“Every town, like every man, has its own countenance; they have a common likeness and yet are different; one keeps in his mind all their peculiar touches.”

~Hans Christian Andersen

We had just stepped onto the streets of Town Hall Square and started to unfold our map when it first happened.

“Can I help you find something?” the man asked. His sincerity and friendliness caught us off guard. We weren’t lost and didn’t even have a question, and yet this very nice stranger had stopped to offer help. We smiled and thanked him and said we were just getting our bearings before heading into Old Town.

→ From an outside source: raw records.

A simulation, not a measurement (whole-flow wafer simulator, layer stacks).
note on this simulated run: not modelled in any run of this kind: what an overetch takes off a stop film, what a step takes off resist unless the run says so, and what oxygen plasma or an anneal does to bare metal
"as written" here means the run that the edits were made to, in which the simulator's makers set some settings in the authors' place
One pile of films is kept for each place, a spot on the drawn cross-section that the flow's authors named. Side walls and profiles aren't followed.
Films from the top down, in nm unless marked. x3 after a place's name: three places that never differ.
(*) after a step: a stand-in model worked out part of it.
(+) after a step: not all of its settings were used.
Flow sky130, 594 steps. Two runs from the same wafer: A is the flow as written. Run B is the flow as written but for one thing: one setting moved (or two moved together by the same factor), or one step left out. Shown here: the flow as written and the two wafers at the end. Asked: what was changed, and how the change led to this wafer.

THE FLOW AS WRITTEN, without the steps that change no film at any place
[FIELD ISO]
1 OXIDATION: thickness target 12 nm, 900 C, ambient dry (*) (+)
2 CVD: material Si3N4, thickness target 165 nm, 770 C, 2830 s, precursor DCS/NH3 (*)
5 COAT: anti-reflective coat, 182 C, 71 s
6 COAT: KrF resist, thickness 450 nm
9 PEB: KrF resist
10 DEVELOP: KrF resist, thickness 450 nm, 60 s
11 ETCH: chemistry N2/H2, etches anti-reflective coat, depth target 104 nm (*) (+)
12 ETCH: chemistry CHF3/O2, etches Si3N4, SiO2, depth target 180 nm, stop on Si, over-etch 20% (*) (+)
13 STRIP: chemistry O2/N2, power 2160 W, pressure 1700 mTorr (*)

But it turned out that kindness from strangers is not a random happenstance in the Danish capital. It’s a way of life that we encountered more often in our two days there than anywhere else we have traveled. The people we met seemed happy. They rode bicycles to work – women in dresses, men in suits – and looked effortlessly stylish. The city was spotlessly clean and endlessly charming. By the end of our stay, I was convinced that if I had to live in another country, Denmark would be the place!

Town Hall Square
Town Hall Square, where the oldest part of the city begins.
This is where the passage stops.